Client: InterExec

  

The Wharf: Headhunter with a difference

London: 25th May 2010


If you're a client of Kit Scott Brown and see him while out in Canary Wharf there's a chance he'll ignore you. Kit is the founder and owner of Interexec, dealing with senior executives. It's a headhunting firm with a difference, in that you hire the company to find your next job.
That means he often knows something your company has yet to discover and goes to great lengths to keep it that way. "Confidentiality has to be the essence," he said. "If I was in a restaurant and there was a client sitting at another table I would ignore them so as not to cause any embarrassing situations. That is the nature of our business."


Interexec, based at Bishopsgate with a staff of 20, has been running since 1976. Kit, a chartered accountant by trade, was working at Sevenoak Finance in Kent when he saw a need for a headhunter that hunts for jobs rather than people. He said: "I was at Sevenoak during the secondary banking crisis - the big  collapse of the market in the '70s.  "I had to find a job but had no time to do anything about it because I had to deal with this collapsing bank. I tried to find somebody to help me but there was no-one."I managed to get hold of four HR directors but discovered they were tied in with the gamekeepers and we needed poachers for the executives." Kit set up the company but it was far from smooth running. It went into liquidation twice before he got the right blend.

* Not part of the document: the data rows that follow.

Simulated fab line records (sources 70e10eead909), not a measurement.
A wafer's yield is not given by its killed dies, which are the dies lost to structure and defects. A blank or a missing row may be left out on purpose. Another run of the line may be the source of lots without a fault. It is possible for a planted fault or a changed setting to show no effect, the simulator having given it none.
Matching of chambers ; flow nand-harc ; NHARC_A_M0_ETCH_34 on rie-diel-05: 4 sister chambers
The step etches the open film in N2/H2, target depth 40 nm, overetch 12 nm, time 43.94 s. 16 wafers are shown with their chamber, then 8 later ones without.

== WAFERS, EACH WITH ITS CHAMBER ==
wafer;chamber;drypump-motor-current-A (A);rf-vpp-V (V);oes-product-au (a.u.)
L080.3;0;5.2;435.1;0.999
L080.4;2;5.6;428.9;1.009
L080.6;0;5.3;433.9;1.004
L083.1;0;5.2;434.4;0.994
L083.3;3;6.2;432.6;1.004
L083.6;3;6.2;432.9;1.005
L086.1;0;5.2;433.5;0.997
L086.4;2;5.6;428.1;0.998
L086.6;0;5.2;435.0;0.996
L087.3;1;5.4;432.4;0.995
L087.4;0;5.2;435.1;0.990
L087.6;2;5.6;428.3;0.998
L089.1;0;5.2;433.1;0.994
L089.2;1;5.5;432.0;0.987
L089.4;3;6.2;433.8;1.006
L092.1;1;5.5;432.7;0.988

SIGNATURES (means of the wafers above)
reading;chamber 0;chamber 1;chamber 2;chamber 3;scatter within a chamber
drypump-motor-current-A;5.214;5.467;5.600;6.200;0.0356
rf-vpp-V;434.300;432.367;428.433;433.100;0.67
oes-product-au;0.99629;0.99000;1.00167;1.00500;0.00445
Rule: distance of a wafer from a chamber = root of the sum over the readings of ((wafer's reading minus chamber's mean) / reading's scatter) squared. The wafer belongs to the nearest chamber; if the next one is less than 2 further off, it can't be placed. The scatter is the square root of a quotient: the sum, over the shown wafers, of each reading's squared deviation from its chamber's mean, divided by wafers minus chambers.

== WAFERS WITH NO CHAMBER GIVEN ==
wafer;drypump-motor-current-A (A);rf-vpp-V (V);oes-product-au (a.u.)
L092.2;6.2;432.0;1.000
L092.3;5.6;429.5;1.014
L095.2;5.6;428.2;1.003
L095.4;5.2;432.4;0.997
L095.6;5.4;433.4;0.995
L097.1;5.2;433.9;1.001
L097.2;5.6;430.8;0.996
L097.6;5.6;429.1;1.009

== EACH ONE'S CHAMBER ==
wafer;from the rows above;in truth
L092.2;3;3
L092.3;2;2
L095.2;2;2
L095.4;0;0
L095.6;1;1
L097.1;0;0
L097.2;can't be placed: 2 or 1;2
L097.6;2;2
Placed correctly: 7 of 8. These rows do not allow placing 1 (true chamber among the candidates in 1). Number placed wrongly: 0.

The complexity of the nature of this type of headhunting has allowed Interexec to dominate the market. Kit said: "There's a huge Catch-22 barrier to this industry. You can't take on good candidates until you have a good list of vacancies. "And you can't get those vacancies unless you have the candidates. "When we started we had no idea that was the reality. Two organizations have tried to do this in recent years. The first was Essex County Council, which lost £5million."Then a company tried it and lost a million in two years before it reverted to being an outplacement consultancy."


Interexec is selective about its clients who must earn above £150,000 a year. This is the threshold that Kit sees a significant difference between an open jobs market and one that is closed. The firm then uses a database, developed from a vast network of headhunters, to find the right job for the client. Kit said: "Two thousand headhunters refer 50 per cent of vacancies to us.


This gives us knowledge at a very early stage about opportunities on the market - often two or three months before appointments are made." The firm takes between £15,000 and £50,000 commission from the client, a fee, which Kit says is "a lot of money when you look at it as a lump sum, but not so much when you consider they get much more in the long run". Key areas of the firm's business are foreign senior execs and those looking to change industry who come to him because of their lack of familiarity with a new market.


The firm takes on around 120 clients a year and Kit said 100 per cent of them get jobs "not because we're fantastic but because it's set up in a way where it's hard to fail". The company is making on average 10 to 20 per cent profit a year on turnover. Kit, who is 70, said his long-term hope was to go global. He said: "It will become international because of the success levels. I'm convinced when I retire it will be taken over by an organisation that's international so it can develop international offices.